© Stephanie Berger. (Click image for larger version)
Reggie (Regg Roc Gray) and Peter Sellars
FLEXN
New York, Park Avenue Armory
1 April 2015
www.armoryonpark.org
FLEXN at the Armory
There’s no dearth of great dance in New York, but there are shows that for one reason or another resonate in a different way. Usually it has to do with the performers themselves – something about them stirs you; you respond to them as people just as much as you do as dancers. In recent seasons, I’ve felt this about the Brazilian ensemble, Companhia Urbana de Dança, the Tunisian performer Radhouane El Meddeb and the dancers of the Royal Danish Ballet, among others.

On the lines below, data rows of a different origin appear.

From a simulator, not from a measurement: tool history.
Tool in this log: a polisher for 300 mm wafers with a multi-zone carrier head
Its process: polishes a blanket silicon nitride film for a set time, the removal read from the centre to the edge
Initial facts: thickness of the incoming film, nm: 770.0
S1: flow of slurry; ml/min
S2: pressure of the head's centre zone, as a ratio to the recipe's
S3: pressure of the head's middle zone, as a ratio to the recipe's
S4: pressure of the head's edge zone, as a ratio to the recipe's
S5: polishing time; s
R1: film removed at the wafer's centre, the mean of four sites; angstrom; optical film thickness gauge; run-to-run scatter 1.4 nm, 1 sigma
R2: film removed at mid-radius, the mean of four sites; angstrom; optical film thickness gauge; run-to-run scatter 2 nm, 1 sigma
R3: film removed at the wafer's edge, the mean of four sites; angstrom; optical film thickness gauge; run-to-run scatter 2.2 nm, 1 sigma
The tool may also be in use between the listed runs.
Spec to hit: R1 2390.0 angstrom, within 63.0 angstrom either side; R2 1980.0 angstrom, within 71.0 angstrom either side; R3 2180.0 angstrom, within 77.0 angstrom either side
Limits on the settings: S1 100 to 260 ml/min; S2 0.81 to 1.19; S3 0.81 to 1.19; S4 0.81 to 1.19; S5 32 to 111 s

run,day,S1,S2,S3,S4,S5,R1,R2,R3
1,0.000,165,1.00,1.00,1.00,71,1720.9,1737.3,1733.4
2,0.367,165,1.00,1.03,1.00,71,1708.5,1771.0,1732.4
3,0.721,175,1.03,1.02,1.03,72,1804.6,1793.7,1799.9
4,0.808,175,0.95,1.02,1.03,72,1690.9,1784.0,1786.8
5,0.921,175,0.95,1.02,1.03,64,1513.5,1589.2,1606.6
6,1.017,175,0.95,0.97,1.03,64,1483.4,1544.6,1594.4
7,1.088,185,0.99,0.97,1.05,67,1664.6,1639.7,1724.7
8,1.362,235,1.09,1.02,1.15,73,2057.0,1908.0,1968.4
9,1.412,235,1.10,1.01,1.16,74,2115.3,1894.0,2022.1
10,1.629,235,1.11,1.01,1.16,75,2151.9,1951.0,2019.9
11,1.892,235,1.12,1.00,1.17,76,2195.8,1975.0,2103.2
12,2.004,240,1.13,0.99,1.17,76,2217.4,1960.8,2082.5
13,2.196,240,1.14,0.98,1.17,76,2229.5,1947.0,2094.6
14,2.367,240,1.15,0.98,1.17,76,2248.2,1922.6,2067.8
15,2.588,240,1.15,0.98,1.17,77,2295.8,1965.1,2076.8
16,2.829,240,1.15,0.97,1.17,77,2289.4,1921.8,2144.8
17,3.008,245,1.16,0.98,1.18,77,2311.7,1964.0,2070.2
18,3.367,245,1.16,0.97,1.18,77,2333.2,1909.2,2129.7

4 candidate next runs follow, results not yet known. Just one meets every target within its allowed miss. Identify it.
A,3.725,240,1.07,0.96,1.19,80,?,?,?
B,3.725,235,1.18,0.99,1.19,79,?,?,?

© Stephanie Berger. (Click image for larger version)
Last night, it happened again at FLEXN, the collaboration between Peter Sellars and the Flex choreographer/entrepreneur, Reggie (Regg Roc) Gray, at the Park Avenue Armory. The grandness of the space, this wood-beamed hangar that fills an entire city block, has something to do with it. (It is where the Merce Cunningham Dance Company gave its unforgettable final performances.) One entire wall of the building was filled with a light installation by Ben Zamora; it looked something like a Pac-Man game without the yellow gremlins. In front of that, a huge oblong platform was laid out, running West to East. The audience – about 800 people – sat on risers, facing the platform.
The cast was made up of twenty-two dancers, eighteen men and four women, all specialists in Flex, a kind of urban street dance. Just as Jookin is associated with Memphis, Flex has a place of origin, Brooklyn, where it evolved out of a dance hall style brought over from Jamaica. It’s an improvisatory dance, and therefore hard to pin down; like tango stylists, Flex dancers develop their own personal vocabulary and flourishes. Some common elements emerge, though, including bone-breaking, gliding, hat tricks, and pauzin. (There’s a handy “Flexapedia” in the program.) Bone breaking looks exactly as it sounds and involves eerie contortions that make you twitch and worry about early arthritis. Pauzin is like watching a movie in stop-motion: every movement is broken into jolts of varying length according to the effect desired. Gliding refers to a way of walking that looks as if the person were floating on a cushion of air. Hat tricks, are, well, hat tricks.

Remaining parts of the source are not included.